Newbury, Massachusetts, is home to four Historic New England properties, but only one tells the story of a single (and singular) family across three centuries. Built by Tristram Coffin Jr., 1678 and acquired by Historic New England in 1929, Coffin House highlights the evolution of six generations of the Coffin family, with a particular focus on their beginnings and endings.
Tristram was a local tradesman who likely worked as a tailor. In his younger years, he was likely indentured to Newbury tailor Henry Somerby. After Somerby’s passing in 1652, Tristram married Somerby’s widow, Judith Greenleaf Somerby. Though he never lived there, Somerby’s presence can be found in Coffin House: A portrait of one of his descendants hangs in the seventeenth-century kitchen, watching over the comings and goings of the home.

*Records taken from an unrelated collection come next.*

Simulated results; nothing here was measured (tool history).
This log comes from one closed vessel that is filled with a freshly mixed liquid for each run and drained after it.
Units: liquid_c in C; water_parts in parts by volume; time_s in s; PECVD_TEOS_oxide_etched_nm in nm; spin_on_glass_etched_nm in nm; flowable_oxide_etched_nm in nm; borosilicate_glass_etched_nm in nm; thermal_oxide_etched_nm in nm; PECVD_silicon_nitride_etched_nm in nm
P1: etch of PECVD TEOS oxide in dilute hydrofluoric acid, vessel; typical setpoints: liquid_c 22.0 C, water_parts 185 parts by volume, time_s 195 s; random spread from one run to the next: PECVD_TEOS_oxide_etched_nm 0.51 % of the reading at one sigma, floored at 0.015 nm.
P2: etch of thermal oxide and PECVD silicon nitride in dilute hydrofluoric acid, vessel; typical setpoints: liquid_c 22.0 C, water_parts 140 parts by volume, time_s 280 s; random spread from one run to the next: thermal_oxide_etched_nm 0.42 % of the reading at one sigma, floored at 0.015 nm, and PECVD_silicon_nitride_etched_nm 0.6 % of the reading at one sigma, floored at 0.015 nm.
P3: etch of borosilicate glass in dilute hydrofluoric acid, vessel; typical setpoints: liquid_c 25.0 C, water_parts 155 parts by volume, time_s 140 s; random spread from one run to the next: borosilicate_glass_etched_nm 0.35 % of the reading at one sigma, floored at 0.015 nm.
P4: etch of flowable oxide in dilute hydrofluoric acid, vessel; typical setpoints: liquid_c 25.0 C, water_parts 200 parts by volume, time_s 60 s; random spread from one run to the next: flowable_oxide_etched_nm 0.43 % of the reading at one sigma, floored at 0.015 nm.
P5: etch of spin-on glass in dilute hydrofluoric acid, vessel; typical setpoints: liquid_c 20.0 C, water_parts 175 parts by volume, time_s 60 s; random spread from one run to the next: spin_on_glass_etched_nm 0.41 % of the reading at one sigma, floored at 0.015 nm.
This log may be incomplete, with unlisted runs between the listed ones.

When twenty-one-year-old Tristram and twenty-eight-year-old Judith married, she had three surviving children from her first marriage. Over the next sixteen years, Judith had ten more children with Tristram, all but two of whom lived to adulthood. One son, Enoch Coffin, died at the age of eleven. Another son, seventeen-year-old John Coffin, served in King Phillip’s war alongside his half-brother, Daniel Somerby, and his father, Tristram. Both John and Daniel were killed during the fighting. These losses were not unusual for settler families; King Philip’s War was the deadliest war fought on American soil, with more deaths per capita than the American Revolution or Civil War. Roughly ten percent of the English population was killed. The region’s Indigenous population fared worse, with an estimated forty percent killed, executed, displaced, or sold into slavery.


In the late seventeenth century, the infant mortality rate in Massachusetts ranged between ten and thirty percent. Luckily for the Coffins, Judith defied these odds. Her children would prove equally fortunate, with her surviving offspring each having between six and thirteen children of their own. The epitaph on Judith’s gravestone marks this legacy, noting she “lived to see one hundred and seventy-seven of her children, and children’s children to the third generation.”
Judith, Tristram, and several other Coffin descendants were laid to rest in the First Parish Burying Ground, across the street from their home. The cemetery was laid out in 1646 and has 3,083 known interments. One of those is Joseph Knight, husband of Deborah Coffin and son-in-law of Tristram and Judith. In 1692, Joseph testified against Susannah Martin, accusing her of witchcraft. Susannah, a seventy-year-old widow, was found guilty and subsequently hanged later that year. Middle-aged and elderly women made up the majority of those prosecuted for witchcraft in New England in the late seventeenth century. The story of Joseph Knight and Susannah Martin is just one of the many stories the burying ground holds.


Mortality is a theme that lingers in the margins of Coffin House. Today, the house is full of Coffin heirlooms, some finding their way back into the home after Historic New England’s acquisition. One of the most intriguing collection items is a five-foot cradle intended for adults. Adult cradles were used to aid in the care of the elderly, providing a method for soothing. The adult-size cradle is an upstairs chamber, juxtaposed with an infant cradle in a neighboring room, creating the sense of a beginning and an end. The adult cradle is eerily reminiscent of a coffin, which visitors often comment on.
The surname “Coffin” is derived from the Latin word for basket. In a way, the Coffin House acts as a type of basket or container for the family and its legacy. The landscape of the early colonial years was one of hardships and suffering, and death was a constant presence. At times, the Coffin family defied these odds, weaving a multigenerational story that continues to draw interest from visitors today.